History of Onion
If a person eats half of raw onion every day, the good HDL will goes up 30%. Onions increase blood circulation and good for reducing blood pressure. Onion usually refers to Allium cepa. Allium cepa is one of the oldest vegetable known. It’s a large family containing 500 species.
It has been used as a food source for millennia. Onion is a native to South Asia and is widely used in Indian cooking.
Most researches agreed that the onion has been cultivated for 5000 years. It grew in Chinese gardens as early as that time.
Apart from using as a currency to pay the workers who built the pyramids, Ancient Egypt 3500 B.C worshipped the onion and believed that its spherical shape symbolized the eternal life. Painting of onions appears on the walls of the pyramids and in tombs of both the old Kingdom and the new Kingdom.
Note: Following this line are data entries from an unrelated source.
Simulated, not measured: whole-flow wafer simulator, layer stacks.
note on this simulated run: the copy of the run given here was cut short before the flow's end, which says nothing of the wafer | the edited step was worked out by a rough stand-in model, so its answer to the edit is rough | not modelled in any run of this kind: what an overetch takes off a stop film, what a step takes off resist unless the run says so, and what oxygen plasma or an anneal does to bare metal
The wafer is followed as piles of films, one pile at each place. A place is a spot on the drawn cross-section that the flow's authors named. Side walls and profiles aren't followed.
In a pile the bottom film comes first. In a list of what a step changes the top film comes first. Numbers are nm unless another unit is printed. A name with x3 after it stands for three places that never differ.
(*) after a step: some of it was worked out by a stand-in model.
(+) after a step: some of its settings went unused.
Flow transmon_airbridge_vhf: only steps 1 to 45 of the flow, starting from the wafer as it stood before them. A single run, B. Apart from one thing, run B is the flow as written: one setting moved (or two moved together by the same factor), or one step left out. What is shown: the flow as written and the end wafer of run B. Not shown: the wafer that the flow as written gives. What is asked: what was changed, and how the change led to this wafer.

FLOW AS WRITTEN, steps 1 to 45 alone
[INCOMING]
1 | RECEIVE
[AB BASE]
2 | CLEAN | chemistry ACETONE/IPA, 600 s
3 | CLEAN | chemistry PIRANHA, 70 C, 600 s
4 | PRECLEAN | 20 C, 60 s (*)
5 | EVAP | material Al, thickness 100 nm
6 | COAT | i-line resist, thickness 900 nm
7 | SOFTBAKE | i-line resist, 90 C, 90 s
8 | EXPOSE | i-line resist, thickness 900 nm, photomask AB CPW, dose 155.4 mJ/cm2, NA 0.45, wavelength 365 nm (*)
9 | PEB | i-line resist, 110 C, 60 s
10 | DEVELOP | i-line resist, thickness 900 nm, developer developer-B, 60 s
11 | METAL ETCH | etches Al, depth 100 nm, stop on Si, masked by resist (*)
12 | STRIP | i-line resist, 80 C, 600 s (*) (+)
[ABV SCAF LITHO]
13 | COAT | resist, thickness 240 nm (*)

King Ramses IV, who died in 1160 B.C, was entombed with onions in his eye sockets. Egyptian believed that onion strong scent would prompt the dead to breathe again. Sumerians also believed to have grown the onions since 2500 B.C in their farm.
In middle ages, onion became one of European three main cuisines (beans, cabbage and onion). It was the Roma who introduced the onion to Europe. The Latin name unio was to describe a species of onion resembling a single white pearl. At that time, in American native was using wild onions in syrups, in dyes even in toys. They also ate as a raw.